Suppose that f is differentiable on an open set G and $z_0 ∈ G$.
Let
$F(z) = \frac{f(z)-f(z_0)}{z-z_0},$ $(z \neq z_0), F(z_0) = f ′ (z_0)$
Prove that F is differentiable on G.
I wanted to use an argument which relied on the definition of differentiability to show that $F'(z)=lim_{h \to 0}\frac{F(z+h)-F(z)}{h}$. But apparently you can't use arguments like that here , because then it would imply that it is true for the reals also. Now I'm thinking that if f is differentiable it has a taylor series so if I can show that F(z) has a taylor series then this will imply that F is differentiable.
Is this the right approach ? and if not is- there any suggestions as to what approach\proofs might prove more fruitful ?
You're close with the Taylor series argument. Here are the details.

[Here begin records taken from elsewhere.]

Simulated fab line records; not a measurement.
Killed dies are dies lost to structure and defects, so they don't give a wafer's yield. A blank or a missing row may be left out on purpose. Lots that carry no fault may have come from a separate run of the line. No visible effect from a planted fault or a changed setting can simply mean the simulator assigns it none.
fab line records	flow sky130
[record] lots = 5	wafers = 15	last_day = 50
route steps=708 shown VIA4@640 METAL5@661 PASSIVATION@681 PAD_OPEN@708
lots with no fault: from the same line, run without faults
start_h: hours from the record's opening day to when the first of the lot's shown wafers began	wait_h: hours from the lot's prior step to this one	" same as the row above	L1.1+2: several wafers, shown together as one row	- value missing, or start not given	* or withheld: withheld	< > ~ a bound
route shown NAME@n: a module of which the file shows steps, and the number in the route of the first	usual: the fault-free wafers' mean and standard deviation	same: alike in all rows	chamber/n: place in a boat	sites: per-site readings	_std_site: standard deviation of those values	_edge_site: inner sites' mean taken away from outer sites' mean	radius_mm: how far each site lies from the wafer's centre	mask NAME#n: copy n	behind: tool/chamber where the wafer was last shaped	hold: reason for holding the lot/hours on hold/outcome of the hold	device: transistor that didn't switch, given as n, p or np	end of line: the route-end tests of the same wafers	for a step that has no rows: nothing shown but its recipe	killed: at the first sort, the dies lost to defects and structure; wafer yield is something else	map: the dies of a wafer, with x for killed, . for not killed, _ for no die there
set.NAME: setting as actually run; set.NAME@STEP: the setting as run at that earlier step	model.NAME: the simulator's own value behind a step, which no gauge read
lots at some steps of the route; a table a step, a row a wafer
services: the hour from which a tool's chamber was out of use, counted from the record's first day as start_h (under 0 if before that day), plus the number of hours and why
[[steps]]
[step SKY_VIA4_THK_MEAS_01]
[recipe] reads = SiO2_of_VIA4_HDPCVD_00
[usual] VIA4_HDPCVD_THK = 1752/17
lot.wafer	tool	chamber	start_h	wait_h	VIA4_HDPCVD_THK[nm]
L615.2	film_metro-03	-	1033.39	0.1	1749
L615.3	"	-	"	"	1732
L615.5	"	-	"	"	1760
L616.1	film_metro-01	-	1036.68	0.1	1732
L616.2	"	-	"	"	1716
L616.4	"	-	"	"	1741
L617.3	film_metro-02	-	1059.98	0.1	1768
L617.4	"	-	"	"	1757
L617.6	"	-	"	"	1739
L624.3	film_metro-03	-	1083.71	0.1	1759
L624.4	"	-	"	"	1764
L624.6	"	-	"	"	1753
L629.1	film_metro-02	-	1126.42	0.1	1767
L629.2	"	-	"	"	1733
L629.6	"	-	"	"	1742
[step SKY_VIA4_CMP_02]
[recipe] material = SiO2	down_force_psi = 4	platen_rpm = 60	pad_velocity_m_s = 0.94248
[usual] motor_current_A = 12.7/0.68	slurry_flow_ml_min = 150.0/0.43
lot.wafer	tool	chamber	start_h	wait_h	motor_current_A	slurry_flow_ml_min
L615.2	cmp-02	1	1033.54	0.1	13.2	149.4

For the point $z_0$, it is $z_0\in G$ therefore there exists $\varepsilon>0$ such that $D(z_0,\varepsilon)\subset G$. One can write $f$ as a power series in this disc, centered at $z_0$: it is $f(z)=f(z_0)+f'(z_0)(z-z_0)+\frac{f''(z_0)}{2!}(z-z_0)^2+\dots$ Therefore $f(z)-f(z_0)=f'(z_0)(z-z_0)+\frac{f''(z_0)}{2!}(z-z_0)^2+\dots$ Now we can write $f(z)-f(z_0)=g(z)(z-z_0)$, with $g(z)=\displaystyle{\sum_{k=0}^{\infty}\frac{f^{(k+1)}(z_0)}{(k+1)!}(z-z_0)^k}$ and $g(z_0)=f'(z_0)$. It is for $z\neq z_0$, $g(z)=\frac{f(z)-f(z_0)}{z-z_0}$. Since $g$ is being represented by a power series on the disc $D(z_0,\varepsilon)$, it is holomorphic there. Now for $z\in G\setminus D(z_0,\varepsilon)$, it is obvious that $F$ is holomorphic on every such $z$, since it is a product of holomorphic functions $(z\mapsto f(z)-f(z_0, z\mapsto\frac{1}{z-z_0})$. By all above, $F$ is holomorphic on its domain.